Wednesday, July 15, 2015

The Pigeon Theory

Have you looked closely at a pigeon recently? They are really pretty birds, with lovely markings, pink feet and interesting eyes. I can hear you now, “Are you nuts? Pigeons are a dime a dozen.” On the other hand, if you see a mountain bluebird in your area, you’re likely to explain, “What a beautiful bird!” Rare. In fact, bird watchers won’t cross the street to see a pigeon, but some travel long distances to see rare birds.

Now imagine that these birds are books and the birdwatchers are readers. The question a writer hoping to be published needs to ask herself is, “Am I writing a pigeon or a bluebird?” In other words are you writing a book very much like dozens of books out there, or are you writing one that will stand out?

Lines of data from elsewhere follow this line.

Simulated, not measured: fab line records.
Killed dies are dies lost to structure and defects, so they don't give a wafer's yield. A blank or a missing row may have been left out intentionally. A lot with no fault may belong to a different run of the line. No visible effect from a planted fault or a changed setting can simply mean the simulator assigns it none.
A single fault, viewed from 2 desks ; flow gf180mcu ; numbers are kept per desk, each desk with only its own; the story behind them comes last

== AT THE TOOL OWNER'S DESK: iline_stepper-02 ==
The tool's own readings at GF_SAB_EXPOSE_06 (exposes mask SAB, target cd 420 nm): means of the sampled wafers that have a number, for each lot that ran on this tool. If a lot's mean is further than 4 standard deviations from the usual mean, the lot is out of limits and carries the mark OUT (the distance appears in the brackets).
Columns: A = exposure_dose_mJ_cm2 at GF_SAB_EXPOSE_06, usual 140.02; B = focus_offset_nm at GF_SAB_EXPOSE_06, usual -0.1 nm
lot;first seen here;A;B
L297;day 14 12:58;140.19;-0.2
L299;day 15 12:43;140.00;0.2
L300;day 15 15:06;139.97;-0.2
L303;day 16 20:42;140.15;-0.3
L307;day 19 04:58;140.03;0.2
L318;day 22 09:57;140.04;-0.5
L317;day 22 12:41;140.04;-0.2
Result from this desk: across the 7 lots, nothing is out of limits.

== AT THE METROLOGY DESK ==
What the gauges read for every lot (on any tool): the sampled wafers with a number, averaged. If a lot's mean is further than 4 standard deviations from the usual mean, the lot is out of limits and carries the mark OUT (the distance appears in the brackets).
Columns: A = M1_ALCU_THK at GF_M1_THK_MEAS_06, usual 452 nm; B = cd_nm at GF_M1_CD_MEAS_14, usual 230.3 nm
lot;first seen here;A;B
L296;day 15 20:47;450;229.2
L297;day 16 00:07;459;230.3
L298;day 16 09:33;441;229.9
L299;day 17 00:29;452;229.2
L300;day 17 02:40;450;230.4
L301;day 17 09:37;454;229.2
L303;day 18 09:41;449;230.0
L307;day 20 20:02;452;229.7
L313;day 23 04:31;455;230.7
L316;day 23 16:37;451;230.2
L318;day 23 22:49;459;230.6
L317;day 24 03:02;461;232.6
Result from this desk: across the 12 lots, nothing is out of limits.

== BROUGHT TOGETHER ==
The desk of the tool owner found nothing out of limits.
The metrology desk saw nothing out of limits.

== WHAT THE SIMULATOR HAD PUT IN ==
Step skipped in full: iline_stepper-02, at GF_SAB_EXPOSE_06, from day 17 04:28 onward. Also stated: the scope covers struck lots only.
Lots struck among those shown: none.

I’ve mentioned this before, but it bears repeating. After a long hiatus from trying to get published while my son was young, I decided when he was a senior in high school that it was time for me to get to work again. I promptly wrote a brand new book with a female detective protagonist working for an agency in San Francisco? Sound familiar? Yes, I wrote a pigeon. And sure enough, even though every agent I queried told me it was well-written and many of them said they were eager to read whatever else I wrote, all of them indicated in one way or another, “Ho hum, another pigeon.”

Then I took a weekend writing workshop organized by Sophie Littlefield and Cornelia Read. It was a great workshop, but the pivotal moment for me was when Sophia gave an impassioned speech to those of us struggling to find our writing niche. She urged each writer to reach deep inside and find something he or she was passionate about—something that only “you” could write. She said that’s what you had to do if you were serious about being a success as a writer.

I had heard the first part of that advice before, but this time I heard the second part as well—that this is what you had to do if you were serious. I was working on something else, but that advice kept nagging at me. So about two months later, I sat down to think—really think: what did I have a connection to in my life that no one else had, and that I hadn’t read anything like it. My grandfather and the town he lived in sprang to mind. I had written some short stories set in Jarrett Creek, Texas—even a couple of short stories featuring my grandfather.

The rest is history. The first book, A Killing at Cotton Hill took me only a couple of months to write—it was a book that had been inside me all along—I needed to recognize it. I didn’t know any other characters like Samuel Craddock, and at that time hardly knew any other mystery series set in Texas (one huge exception was Bill Crider).

So I urge you, if you are having trouble reaching an audience, ask yourself if you’re writing a pigeon or an exotic bird that people will flock (groan—pun intended) to see?